Slow spring trading cuts prices for corn and soybeans, but cost of 2021 crop remains uncertain
After months of escalating corn and soybean prices, spring trading data points to more affordable prices ahead. But it remains unclear whether the 2021 harvest will bring relief.
U.S. exports of corn and soybeans, especially to China, have slowed in recent months, James Mintert, director of the Center for Commercial Agriculture at Purdue University, said on May 14. On top of this, the U.S. Department of Agriculture (USDA) has projected near-record corn production for 2021-22, alongside a large soybean crop. Markets for both commodities will remain tight come harvest this fall, Mintert said, but there’s reason to assume the current price trend won’t last forever.
“Looking long term, I think we’re going to revert to the mean,” Michael Langemeier, associate director of the Center for Commercial Agriculture, said. The question is whether normative prices return in 2021, 2022 or 2023 and beyond.
Futures prices for the 2021 crop were headed upward until the middle of last week, when the discovery of a crack in an I-40 bridge temporarily closed the river to barge traffic. Prices remained volatile throughout the week, but as of Friday morning 2021 crop futures were going for US$5.55 per bushel of corn and US$14.05 per bushel of soybeans, according to Nathan Thompson, an assistant professor of agricultural economics at Purdue.
Markets for both commodities are showing signs of “a lot more variability in the market than you would expect to see historically,” Thompson said. He estimated that there is a 19% chance soybean prices will drop by more than US$2 per bushel this year, and a 27% chance that corn prices will drop by more than US$1.
While those may not sound like great odds, Thompson said that in a normal year, the chance of seeing corn prices drop by more than US$1 is just 8%. For soybeans, the chance of a US$2 price drop in a year is just 6% most years, he said.

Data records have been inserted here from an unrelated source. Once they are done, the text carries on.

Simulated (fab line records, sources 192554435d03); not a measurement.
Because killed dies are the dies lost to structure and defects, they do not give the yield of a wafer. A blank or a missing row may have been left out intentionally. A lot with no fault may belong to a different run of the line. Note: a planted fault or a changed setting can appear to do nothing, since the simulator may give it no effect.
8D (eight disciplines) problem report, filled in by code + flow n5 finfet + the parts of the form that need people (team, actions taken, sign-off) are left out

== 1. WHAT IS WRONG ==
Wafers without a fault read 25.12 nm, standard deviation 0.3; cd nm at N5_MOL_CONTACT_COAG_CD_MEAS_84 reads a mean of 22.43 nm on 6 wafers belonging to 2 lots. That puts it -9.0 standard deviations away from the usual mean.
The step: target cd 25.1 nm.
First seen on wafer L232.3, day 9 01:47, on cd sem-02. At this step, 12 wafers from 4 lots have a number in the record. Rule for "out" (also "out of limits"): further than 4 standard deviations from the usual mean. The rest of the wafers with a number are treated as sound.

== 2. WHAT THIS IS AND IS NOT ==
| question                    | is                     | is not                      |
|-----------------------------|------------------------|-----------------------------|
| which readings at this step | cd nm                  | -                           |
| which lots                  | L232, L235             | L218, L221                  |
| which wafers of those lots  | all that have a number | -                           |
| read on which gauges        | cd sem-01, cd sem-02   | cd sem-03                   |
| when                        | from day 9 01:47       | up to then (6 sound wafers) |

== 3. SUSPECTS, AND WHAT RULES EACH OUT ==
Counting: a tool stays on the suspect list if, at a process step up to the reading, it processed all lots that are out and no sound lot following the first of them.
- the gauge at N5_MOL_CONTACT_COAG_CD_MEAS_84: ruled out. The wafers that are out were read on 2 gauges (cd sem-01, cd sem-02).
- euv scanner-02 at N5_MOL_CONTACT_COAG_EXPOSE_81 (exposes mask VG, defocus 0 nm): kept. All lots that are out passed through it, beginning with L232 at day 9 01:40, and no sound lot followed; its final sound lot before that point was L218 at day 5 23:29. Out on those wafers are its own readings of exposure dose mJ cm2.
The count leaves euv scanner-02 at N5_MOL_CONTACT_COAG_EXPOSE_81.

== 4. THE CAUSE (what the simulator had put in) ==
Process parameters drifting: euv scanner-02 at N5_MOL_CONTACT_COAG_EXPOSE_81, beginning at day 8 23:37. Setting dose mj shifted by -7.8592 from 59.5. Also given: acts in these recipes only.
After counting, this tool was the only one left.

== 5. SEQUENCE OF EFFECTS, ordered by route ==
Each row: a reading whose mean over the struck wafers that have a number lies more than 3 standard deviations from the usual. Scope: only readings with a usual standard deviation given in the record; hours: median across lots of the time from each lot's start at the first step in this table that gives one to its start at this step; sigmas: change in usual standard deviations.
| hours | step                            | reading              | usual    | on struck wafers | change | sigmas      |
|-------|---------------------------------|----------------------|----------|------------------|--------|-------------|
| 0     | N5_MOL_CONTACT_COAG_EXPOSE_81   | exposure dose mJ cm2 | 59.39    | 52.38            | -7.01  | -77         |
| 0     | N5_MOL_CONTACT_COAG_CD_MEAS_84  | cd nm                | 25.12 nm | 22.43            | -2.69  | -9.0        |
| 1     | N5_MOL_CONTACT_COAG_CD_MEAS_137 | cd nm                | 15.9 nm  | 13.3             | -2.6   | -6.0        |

With USDA projecting a relatively narrow margin between supply and consumption of soybeans for the 2021 marketing year, Mintert said he saw reason to believe strong soybean prices will continue. But whether corn prices fall, he said, will hinge on if U.S. producers the realize the record-level yields envisioned by the USDA.
“There is some risk as to whether we will hit those corn yields,” he said, pointing to worsening drought in the Western U.S. and in Iowa. “It makes you wonder if you can hit that target.”